After being the GAM’s Golfer of the Decade in the ’50s, Johnson won for the fifth and final time in 1961 at CC of Jackson. He topped Mike Adonian of Pontiac 1-up. Adonian got his title in ’62 beating Bud Stevens, and then the tournament nestled in at Belvedere for the 26-year stay from ’63 to ’88.
Johnson was runner-up in ’63, falling 1-up to Bud Stevens, who won his first of two titles. He didn’t reach the finals again, as Hall of Famers like Pete Green and Lynn Janson came along to win titles.
Johnson, who also won a GAM Championship, a GAM Senior Championship and 15 times was his club’s champion, kept steering his Cadillac to Belvedere with confidence and clothes though. He made it to match play in 25 Amateurs, and in the ’50s won 23 consecutive matches before falling in the semifinals in 1957. By his count, he was 64-20 in Amateur matches.
“I didn’t hit it far, but I knew where to hit it, and I liked match play,” he told Berry. “I enjoyed the psychology, watching the opponent. I had more fun without saying anything. I’d look at their grip and they’d be thinking ‘Is something wrong with my grip?’”

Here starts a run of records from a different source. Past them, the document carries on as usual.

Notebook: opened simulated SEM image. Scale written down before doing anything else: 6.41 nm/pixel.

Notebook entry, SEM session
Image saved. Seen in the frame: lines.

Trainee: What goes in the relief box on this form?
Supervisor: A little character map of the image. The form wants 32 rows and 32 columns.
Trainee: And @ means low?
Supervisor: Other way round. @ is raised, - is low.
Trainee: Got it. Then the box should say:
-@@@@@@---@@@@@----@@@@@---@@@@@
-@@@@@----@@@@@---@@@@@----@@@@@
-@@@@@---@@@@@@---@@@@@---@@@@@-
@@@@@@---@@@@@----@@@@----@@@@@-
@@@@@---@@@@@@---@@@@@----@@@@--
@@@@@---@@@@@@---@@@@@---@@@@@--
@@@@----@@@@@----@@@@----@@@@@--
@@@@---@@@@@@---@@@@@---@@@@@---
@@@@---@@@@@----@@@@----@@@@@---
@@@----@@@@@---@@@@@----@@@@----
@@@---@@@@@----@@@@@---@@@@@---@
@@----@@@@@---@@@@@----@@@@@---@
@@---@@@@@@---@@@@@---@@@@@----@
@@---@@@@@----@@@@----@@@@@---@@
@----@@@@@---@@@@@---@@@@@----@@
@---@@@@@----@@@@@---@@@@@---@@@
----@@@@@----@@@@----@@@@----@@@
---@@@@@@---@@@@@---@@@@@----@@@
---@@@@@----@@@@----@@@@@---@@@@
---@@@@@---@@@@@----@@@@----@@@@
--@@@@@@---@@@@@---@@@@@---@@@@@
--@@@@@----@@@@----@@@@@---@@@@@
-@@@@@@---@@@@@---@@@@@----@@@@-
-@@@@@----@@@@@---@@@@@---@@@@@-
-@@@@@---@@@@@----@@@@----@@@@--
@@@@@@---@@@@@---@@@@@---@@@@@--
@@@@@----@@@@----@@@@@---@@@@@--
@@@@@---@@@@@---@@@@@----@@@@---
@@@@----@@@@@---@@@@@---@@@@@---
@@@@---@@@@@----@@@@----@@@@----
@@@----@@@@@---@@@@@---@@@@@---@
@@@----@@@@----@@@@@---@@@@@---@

The clothes, often a multi-colored sweater or brightly colored shirt, pants that can only be described as garden-style wild, and always a Spartan green, red or even plaid sport coat in the clubhouse, were part of his fun and match play savvy, too.
“One time a guy I was playing next (in match play) asked me why I was always changing colors,” he told Berry. “I went out that afternoon in red, white, blue, black, everything. He was 2-down after two holes.”
Johnson was the son of a Great Lakes Ship Captain, a pilot, a sailor, a fisherman and multi-sport athlete, including playing quarterback at Michigan State University (then Michigan State College). He didn’t play golf until he had served in World War II as an Air Force pilot and taught others to how to fly the B-24 Liberator bomber. He won nine letters in sports at Grosse Ile High School and had three years in at Michigan State before the military service and returning to play his senior year.
Johnson’s father was a captain in Ford’s lake freighter fleet and the family took residence on Grosse Ile in 1927. He took to the water and sailed on a winning sailboat in the Port Huron to Mackinac race. He also served the U.S. Coast Guard as a pilot. He told Berry he finally connected with golf because the Grosse Ile G&CC practice tee was 200 yards from his house.
His short game is key to his legend, especially his putting. At age 59 he one-putted the last four holes at Oakland Hills Country Club in winning low amateur honors in the 1981 U.S. Senior Open. Arnold Palmer won in a playoff with Billy Casper and Bob Stone. Johnson finished 11 shots back.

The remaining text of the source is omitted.